In the early 1890’s some states in the East coast of America (and in the UK) had the Red Flag Act. With those laws, you were allowed to drive your new-fangled automobile down the roads at a speed limit of 4 miles per hour, providing you had a person walking in front of the car with a red flag (or a red light at night) to warn the locals that there was a potentially dangerous machine coming that they needed to be prepared to take evasive action if the car go out of control.
That legislation was repealed by the turn of the century. While the number of people killed and injured in the early days was low, the number of deaths each year worldwide due to cars have risen to over 1 million per year.
But nobody is talking about shutting down cars to save lives – why? Because we have made a deal! The deal is that we get so much as a society out of having cars, that we are prepared for many other people to die (as long as it is not me or my family - but you probably do know someone who died because of a car).
So as a society we have done the cost/benefit analysis and decided it is worth it.
The person with the red flag is a lot like the backup driver in an autonomous car – the human supervisor of the technology to prevent it from causing harm to people.

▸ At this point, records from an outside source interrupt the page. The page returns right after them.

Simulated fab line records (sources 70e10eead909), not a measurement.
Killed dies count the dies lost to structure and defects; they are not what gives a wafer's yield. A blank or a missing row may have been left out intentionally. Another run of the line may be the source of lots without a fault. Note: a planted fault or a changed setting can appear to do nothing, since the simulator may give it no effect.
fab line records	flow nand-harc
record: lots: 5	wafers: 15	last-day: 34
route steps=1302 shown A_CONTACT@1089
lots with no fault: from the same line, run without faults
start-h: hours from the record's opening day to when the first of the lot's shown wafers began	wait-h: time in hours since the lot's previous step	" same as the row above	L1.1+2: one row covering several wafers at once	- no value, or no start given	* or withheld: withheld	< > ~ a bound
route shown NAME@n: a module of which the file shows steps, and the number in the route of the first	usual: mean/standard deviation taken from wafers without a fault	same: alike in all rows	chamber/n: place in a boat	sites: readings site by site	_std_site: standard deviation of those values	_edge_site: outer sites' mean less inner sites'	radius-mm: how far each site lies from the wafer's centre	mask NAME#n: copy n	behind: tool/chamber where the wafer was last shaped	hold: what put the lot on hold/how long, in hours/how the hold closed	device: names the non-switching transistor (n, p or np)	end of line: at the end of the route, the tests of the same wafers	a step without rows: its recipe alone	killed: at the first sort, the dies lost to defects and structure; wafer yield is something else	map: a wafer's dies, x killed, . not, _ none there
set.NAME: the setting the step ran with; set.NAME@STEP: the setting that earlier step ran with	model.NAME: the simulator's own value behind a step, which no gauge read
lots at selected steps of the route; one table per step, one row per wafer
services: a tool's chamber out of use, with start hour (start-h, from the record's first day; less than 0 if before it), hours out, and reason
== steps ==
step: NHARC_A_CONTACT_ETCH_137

What will happen when the backup driver goes the way of the flagman – some 140 years later? It will start with the in-depth scrutiny of any accident involving an autonomous vehicle and the blame (in the news) falling on the participant that can’t defend itself – the car.
But with human error the sole contributing factor in 57% of car accidents, and a contributing factor in 90%, as these autonomous cars start to dominate the roads, the deaths will fall – people will still die, but in far fewer numbers.
The benefit is clear, but what is the cost?
Is it time to take the modern day flagmen out the co-pilot seat and let the AI do it’s job?